Continued from Pt. 2.
As I explained in my first post from this series, I’m done with seminary—or DWS, since I want to save space. I went to SBL this year even though I’m DWS and am currently not planning to go any further in the field. I know I looked like a tag-along to my husband (who wants to get a PhD in New Testament), but I was there because of my own interests and desperately wanted to be acknowledged as not totally out-of-the-loop. It’s something I felt as there, but also something I feel here at home. I always wonder if “the boys” will include me in their conversations—after all, Jeremiah and I both just finished our degrees in September, so should we be on equal footing? Yes, he took a couple Greek and NT classes I didn’t, but I took a Hebrew exegesis of Psalms class, so we’ll call it even. Sometimes I feel simply not having ambitions to go any further in the biblical studies/theology realm leads to people seeing me differently. I want to yell at them, “I went to seminary, too, for goodness sakes!” but I’m not sure that would do any good.

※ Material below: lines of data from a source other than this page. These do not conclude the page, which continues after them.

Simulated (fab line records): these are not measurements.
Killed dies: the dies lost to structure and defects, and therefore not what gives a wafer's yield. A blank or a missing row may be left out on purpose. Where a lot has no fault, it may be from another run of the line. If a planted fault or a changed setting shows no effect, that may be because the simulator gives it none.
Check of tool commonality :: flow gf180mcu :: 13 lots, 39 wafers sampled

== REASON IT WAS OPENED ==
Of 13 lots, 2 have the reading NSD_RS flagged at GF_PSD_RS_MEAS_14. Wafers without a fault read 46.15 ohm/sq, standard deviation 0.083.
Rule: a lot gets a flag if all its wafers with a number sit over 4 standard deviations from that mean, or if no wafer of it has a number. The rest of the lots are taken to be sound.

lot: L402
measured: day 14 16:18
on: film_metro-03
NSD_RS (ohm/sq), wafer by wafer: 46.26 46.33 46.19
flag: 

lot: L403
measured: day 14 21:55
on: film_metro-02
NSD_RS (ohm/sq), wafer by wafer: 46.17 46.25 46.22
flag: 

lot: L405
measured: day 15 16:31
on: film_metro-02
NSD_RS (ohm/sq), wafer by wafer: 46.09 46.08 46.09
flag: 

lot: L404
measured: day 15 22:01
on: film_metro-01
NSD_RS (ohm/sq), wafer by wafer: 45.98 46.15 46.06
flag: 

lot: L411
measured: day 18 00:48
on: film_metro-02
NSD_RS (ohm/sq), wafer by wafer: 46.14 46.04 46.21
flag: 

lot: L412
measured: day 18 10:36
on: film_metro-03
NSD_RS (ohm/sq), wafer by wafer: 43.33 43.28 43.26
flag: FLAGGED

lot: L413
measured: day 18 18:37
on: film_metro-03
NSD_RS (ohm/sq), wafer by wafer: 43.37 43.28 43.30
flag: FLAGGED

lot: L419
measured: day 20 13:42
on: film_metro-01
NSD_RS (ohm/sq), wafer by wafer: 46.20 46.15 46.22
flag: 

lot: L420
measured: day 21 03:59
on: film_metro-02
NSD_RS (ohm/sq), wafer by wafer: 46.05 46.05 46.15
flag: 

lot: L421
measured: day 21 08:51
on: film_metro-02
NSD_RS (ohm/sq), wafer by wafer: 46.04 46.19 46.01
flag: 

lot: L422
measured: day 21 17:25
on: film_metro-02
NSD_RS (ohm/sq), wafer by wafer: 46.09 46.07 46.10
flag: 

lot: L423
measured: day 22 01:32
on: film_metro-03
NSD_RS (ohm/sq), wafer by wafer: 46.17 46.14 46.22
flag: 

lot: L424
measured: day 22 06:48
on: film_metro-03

While I understand that SBL is generally meant for people with a more active role in the field, I think there are ways for others to be more inclusive of DWS people, more generally. Sometimes I see myself and other seminary graduates accidentally exclude our Bible-college-graduate friends or undergrad-reli-major friends from conversations—conversations they could probably be a part of if we just explained two or three words/ideas/authors/whatever and made it known that we wanted them in the conversation. The same goes for seminary graduates who aren’t getting PhDs in a related field. We still took Hebrew and Greek, we still know a bit about church history and theology, we still try to be thoughtful readers of Scripture, so please, don’t run over us with your words. Let us know it’s ok to join you and give us space to do so. In my dream world, the people in the field of biblical studies would be so wonderful to people who are DWS that youth pastors—yes, even those wacky youth pastors, of all people!—would think it was cool to come to SBL. We who are DWS will never be the experts you are, but it’s a good and glorious thing when we care about the field and want to stay engaged with it in some way. That’s a lot more than 90% of Christian ministers are interested in, so please, let it count for something. We DWS people really appreciate it.